This is the repository for our AI-FinalHomework. It includes our every version of codes for Deep Q-Learning Network (DQN).
It includes Prioritized Experience Replay, Dueling DQN, Double DQN, Dueling-Double DQN and Human act.
You can run the below command to prepare for the environment:
python3 -m venv AI-Final
source AI-Final/bin/activate
python3 -m pip install -r requirements.txt
Remeber that every time you want to run the python code, you need to activate the virtual environment.
source AI-Final/bin/activate
You can change directory to the relative subfoloder, and run it.
cd Dueling-Double
python3 main.py
Note that you can change the hyperparameters to train you own agent:
python main.py -h
usage: main.py [-h] [--gamma [GAMMA]] [--seed [SEED]] [--memory_size [MEMORY_SIZE]] [--stack_size [STACK_SIZE]] [--eps_start [EPS_START]] [--eps_end [EPS_END]]
[--eps_decay [EPS_DECAY]] [--render [RENDER]] [--batch_size [BATCH_SIZE]] [--policy_update [POLICY_UPDATE]] [--target_update [TARGET_UPDATE]]
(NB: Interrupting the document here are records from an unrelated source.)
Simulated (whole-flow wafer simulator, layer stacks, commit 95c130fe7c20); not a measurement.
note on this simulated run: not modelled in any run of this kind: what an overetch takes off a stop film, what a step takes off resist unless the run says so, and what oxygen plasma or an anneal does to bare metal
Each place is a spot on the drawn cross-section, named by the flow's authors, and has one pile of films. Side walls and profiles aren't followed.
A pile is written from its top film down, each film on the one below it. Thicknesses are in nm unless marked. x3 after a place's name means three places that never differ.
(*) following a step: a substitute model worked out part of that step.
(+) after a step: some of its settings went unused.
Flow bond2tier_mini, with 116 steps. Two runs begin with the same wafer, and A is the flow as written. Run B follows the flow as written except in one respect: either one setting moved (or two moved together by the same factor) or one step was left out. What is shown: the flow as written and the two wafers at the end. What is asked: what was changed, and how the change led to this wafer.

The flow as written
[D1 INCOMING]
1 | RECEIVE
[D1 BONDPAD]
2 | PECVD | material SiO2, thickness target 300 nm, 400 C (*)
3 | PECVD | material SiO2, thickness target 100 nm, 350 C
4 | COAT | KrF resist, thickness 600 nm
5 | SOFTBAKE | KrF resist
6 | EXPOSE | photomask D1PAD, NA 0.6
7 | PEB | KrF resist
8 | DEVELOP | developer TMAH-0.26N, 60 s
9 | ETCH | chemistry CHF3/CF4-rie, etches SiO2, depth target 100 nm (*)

[--warm_steps [WARM_STEPS]] [--max_steps [MAX_STEPS]] [--evaluate_freq [EVALUATE_FREQ]] [--save_folder [SAVE_FOLDER]] [--load_folder [LOAD_FOLDER]]
[--cuda_device [CUDA_DEVICE]] [--rew_path [REW_PATH]]
optional arguments:
-h, --help show this help message and exit
--gamma [GAMMA] decay rate
--seed [SEED] the seed to init weight
--memory_size [MEMORY_SIZE]
store the memory
--stack_size [STACK_SIZE]
store the relative frame's num
--eps_start [EPS_START]
start of the eps
--eps_end [EPS_END] end of the eps
--eps_decay [EPS_DECAY]
decay rate to run
--render [RENDER] render the training
--batch_size [BATCH_SIZE]
every train batch's size
--policy_update [POLICY_UPDATE]
the freq to update the policy DQN
--target_update [TARGET_UPDATE]
the freq to update the target DQN
--warm_steps [WARM_STEPS]
warm the agent and not to train
--max_steps [MAX_STEPS]
the all steps
--evaluate_freq [EVALUATE_FREQ]
the freq to evaluate and store the model
--save_folder [SAVE_FOLDER]
where to store the evaluate model
--load_folder [LOAD_FOLDER]
where to load the pre-trained model
--cuda_device [CUDA_DEVICE]
use which GPU
--rew_path [REW_PATH]
the path of rewards.txt